Pick your poison: Texas Attorney General Ken Paxton (left) will run against U.S. Sen. John Cornyn in the 2026 Republican primary. Credit: Left: Wikimedia Commons / Gage Skidmore; Right: Shutterstock / Christopher Halloran

It’s official: Texas Attorney General Ken Paxton will challenge U.S. Sen. John Cornyn in next year’s Republican primary, setting up what’s likely to be the priciest and messiest food fight in the upcoming election cycle.

Paxton, a social conservative and unyielding Trump ally, has long teased a run against Cornyn, who’s spent 22 years in the Senate and last fall lost a bid to become the chamber’s majority leader. The AG’s run tees up what’s like to be a bare-knuckle brawl between the MAGA wing of the party and the pro-business old guard, represented by Cornyn, a four-term incumbent.

Leaving no question where his allegiances lie, Paxton’s campaign website shows a photo of him posing with President Donald Trump. He also announced his candidacy during on Fox News host Laura Ingraham’s show, likening himself to Texas’ other U.S. Senator, Ted Cruz, whom he added supports the president in a “very significant way.”

However, expect both candidates to scramble for Trump’s endorsement.

Cornyn touted his connections with Trump in a new campaign video, and he drew Internet mockery when he tweeted a pandering photo of himself reading the president’s Art of the Deal book. To be sure, the senator has bent over backwards to appease the MAGA crowd, voting with the president’s agenda 92% of the time, according to the Texas Tribune.

Even so, many in the MAGA-remade Republican Party have turned on Cornyn for taking a lead in negotiating limited gun-control legislation in the wake of the Uvalde school shooting. He’s also taken heat for publicly questioning Trump’s electability ahead of last year’s election.

But Paxton has baggage of his own — namely a series of close scrapes with the law.
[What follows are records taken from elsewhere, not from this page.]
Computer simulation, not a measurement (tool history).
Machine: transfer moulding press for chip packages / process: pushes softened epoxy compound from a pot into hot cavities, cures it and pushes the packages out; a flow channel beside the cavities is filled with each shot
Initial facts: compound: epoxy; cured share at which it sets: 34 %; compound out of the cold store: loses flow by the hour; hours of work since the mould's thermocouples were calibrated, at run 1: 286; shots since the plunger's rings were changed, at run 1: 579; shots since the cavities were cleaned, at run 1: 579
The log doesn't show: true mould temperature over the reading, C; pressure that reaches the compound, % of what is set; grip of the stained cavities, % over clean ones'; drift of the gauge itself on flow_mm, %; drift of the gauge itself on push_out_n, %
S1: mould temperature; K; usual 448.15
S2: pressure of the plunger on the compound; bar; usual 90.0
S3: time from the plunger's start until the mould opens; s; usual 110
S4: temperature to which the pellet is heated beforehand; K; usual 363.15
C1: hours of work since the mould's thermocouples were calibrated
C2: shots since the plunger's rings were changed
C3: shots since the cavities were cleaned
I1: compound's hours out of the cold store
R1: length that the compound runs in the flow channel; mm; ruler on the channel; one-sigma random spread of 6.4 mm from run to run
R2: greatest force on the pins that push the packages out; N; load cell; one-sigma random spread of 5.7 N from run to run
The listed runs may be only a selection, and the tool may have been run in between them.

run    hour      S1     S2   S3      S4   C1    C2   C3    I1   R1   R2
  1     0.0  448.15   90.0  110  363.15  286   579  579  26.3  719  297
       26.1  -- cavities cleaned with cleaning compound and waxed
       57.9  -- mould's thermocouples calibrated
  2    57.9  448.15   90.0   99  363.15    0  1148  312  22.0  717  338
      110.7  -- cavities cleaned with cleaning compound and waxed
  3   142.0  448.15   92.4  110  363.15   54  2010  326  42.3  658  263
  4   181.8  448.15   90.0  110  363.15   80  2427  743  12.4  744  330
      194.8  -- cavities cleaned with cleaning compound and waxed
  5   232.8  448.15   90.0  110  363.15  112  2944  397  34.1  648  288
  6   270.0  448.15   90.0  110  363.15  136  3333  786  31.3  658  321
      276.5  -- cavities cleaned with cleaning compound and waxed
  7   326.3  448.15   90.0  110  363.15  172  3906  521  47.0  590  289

The Justice Department late last year quietly chose not to prosecute Paxton, who’d been the subject of a lengthy federal investigation into allegations of bribery and abuse of office brought by former top aides. Last week, those same aides won a legal victory when a Travis County district court judge awarded them $6.6 million in a whistleblower suit against Paxton.

Paxton also narrowly survived a 2023 impeachment trial in the GOP-controlled Texas Legislature over the same corruption accusations, and last year he agreed to cough up $300,000 in restitution to close out a years-old felony securities fraud case.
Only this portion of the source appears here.